Father Cassilly concludes his discussion on the relationship between God and His human adopted children. He writes: “Our relation to God is far more intimate than that between the human father and his adopted child. For, God in becoming our Father gives us a new nature and being, by which we become new creatures, are begotten to new life, and born again of the Spirit. This new life which we receive is not, it is true, God’s substance, and not even a substance at all, and so, according to St. Augustine, we are not God’s natural children; but it is a new principle of life, superadded to the substance of our soul, making us resemble Him and partake of His nature. For sonship, says Cardinal Mazzella, two things are required, to have a common nature with another, and to receive it from him. And this is amply verified in the infusion of grace, which is a physical and supernatural participation of the Divine nature, communicated to us by God.”
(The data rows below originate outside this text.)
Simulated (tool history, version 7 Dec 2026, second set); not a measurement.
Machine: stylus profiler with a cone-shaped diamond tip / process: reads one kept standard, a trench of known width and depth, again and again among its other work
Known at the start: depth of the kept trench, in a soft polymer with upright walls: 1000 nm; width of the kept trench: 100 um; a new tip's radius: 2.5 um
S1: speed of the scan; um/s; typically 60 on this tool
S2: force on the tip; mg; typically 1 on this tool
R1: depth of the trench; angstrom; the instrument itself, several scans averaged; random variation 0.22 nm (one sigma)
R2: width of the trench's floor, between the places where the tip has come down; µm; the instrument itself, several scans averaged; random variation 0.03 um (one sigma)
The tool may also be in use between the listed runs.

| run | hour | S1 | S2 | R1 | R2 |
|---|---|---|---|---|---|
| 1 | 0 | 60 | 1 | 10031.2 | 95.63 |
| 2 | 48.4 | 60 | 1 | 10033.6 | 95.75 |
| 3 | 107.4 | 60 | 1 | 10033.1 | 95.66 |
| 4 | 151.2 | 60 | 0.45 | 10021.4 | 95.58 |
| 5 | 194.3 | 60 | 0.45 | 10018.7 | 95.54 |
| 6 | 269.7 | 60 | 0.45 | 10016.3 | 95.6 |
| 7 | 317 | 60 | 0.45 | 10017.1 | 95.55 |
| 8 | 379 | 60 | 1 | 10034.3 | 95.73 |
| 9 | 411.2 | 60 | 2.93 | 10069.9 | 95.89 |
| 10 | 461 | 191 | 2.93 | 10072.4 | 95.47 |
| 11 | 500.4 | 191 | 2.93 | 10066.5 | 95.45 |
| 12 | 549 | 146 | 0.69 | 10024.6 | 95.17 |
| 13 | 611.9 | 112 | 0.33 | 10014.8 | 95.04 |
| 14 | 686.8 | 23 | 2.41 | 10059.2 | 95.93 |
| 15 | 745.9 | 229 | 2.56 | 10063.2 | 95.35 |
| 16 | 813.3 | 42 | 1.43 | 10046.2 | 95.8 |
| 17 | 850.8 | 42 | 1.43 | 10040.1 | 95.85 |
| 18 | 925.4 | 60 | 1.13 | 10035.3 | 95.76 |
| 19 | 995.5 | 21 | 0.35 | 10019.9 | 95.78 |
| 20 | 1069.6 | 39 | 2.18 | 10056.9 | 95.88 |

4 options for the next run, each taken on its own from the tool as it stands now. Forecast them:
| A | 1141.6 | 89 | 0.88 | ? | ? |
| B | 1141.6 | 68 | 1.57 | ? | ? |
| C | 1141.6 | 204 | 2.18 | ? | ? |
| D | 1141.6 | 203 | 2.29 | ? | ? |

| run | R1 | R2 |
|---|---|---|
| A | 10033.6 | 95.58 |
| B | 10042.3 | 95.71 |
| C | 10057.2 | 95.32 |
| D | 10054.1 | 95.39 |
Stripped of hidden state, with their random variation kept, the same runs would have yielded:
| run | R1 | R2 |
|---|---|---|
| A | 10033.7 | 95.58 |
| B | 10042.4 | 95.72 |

“While human adoption, then, gives rise to no real relation of sonship, since it makes no intrinsic change in the child, and is founded only on convention, the Divine adoption changes us intrinsically; and hence our new relation with God, being founded on this real and intrinsic change or justification, brings us much closer to God than would any mere legal adoption. God, then, is our Father, not merely figuratively, but in a certain true sense, and we are His children with the right to call Him ‘Father.'”
“The parenthood itself of our father and mother is a gift from His hand, so that it might be said that we, their children, are pledges of His love, loaned to them for a time until He takes them and us to Himself. Earthly parentage is but a shadow of God’s eternal paternity. . . . God’s fatherhood has only its beginning in this life; in the next, we shall continue to be His dependent children, when our resemblance to Him shall be perfected and appear in all its splendor and glory.”
“Children, whether natural or adopted, are heirs of their parents and have a right to their share of the paternal possessions. We too shall have the inheritance of eternal glory, nor need we wait, as earthly children do for the death of their father, before succeeding to it. We shall enter into our inheritance on the coming of our Father, at the dissolution of the body, provided we be worthy.”
“See, then, the wealth of charity our Father hath bestowed upon us in making us His children, conformable to the image of His Son, Who is the firstborn amongst many brothers. And He, our Brother, has gone to prepare for us a mansion in His Father’s house, and when our place is ready, He will come again and take us that where He is we also may be.”
Quotations from Francis Cassilly, A Story of Love, 2d ed. (St. Louis: B. Herder, 1917).